Picking up from the ending of the Hua Shan post:
When I arrived at the bus station in Xi’an, I decided to try avoiding the taxi drivers waiting for tourists, so they can overcharge them. (As a new arrival in a strange city, you are at a disadvantage: you don’t know where you are, how far it is to the hotel you want, or how much to pay. Plus, the cab driver may ignore your hotel request and drive you to a different hotel that pays him a commission.)
The Lonely Planet book shows three bus stations on its map, and one is very close to the hotel I wanted. Maybe I would be lucky and the hotel would be one block away. I headed out of the bus station to the street, and started walking.
The streets in Chinese cities have the street names in English at the intersections. I saw that I was at none of the three bus stations, but I did identify a road from the guidebook’s map.
Motorcycles drivers sit around at street corners waiting for people to pay them for delivery errands. I approached a driver with the map, and eventually learned that my hotel was 5 gongli (kilometers, not Gong Li, the actress (it’s all in the tones)) along the road.

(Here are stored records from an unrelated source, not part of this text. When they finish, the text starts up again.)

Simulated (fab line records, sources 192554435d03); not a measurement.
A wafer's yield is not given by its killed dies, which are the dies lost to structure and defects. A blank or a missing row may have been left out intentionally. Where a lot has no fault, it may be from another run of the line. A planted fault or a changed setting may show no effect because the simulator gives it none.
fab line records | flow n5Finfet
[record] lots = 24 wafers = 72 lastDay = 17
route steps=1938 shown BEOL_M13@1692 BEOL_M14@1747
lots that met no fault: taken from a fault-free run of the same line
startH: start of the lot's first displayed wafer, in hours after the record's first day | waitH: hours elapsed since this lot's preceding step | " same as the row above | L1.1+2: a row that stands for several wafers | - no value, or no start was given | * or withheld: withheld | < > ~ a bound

Okay, there should be a city bus that runs along the road.
The city bus stops have posted schedules and stops, but only in Chinese characters. I headed to the bus stop, and looked for someone to ask which bus I needed. After a couple of tries, one of those crazy “travelling in China” things happened: I ran into a student who goes by the English name “Betty”.
She told me that she is taking the same bus, and can help me. She will tell me when to exit the bus. When the time comes, she gets off the bus too, and offers to help me find the hotel (although she turns out to be a terrible map-reader, and I do most of the hotel-finding work).
After I check in, I offer to buy lunch for both of us, to repay her for helping me. After lunch she offers to show me around the sights, next day. So we arrange to meet in the morning.
Betty is not actually from Xi’an. She is from Sichuan Province, near Chengdu. She has only been in Xi’an for one year. So, while she knows about Xi’an, she is not a knowledgeable guide. She can, however, navigate the city bus system (some of the sights are too far to walk to), and speak Chinese (although she cannot understand the Xi’an dialect very well – it is very different from the Chengdu dialect).
In fact, she has never been into most of the sights, because she did not want to pay the admission fees.
Anyway, we visited the Big Wild Goose Pagoda (home to Buddhist scrolls), Bell Tower, Drum Tower, Muslim Quarter, 400-year-old house (which includes a tea ceremony and shadow puppet play), and ended the day playing eight-ball outside the East Gate of the City Wall (we were equally bad players – I won both games, but only by luck).
On my second full day, I arranged with my hotel for a tour of the Terracotta Warriors and other sites outside of the city.
However, tomorrow, I will go with Betty to the Shaanxi Museum (which French PM Chirac visited last week) and the City Wall, before I head for the train station for a 7:30pm overnight train to Beijing.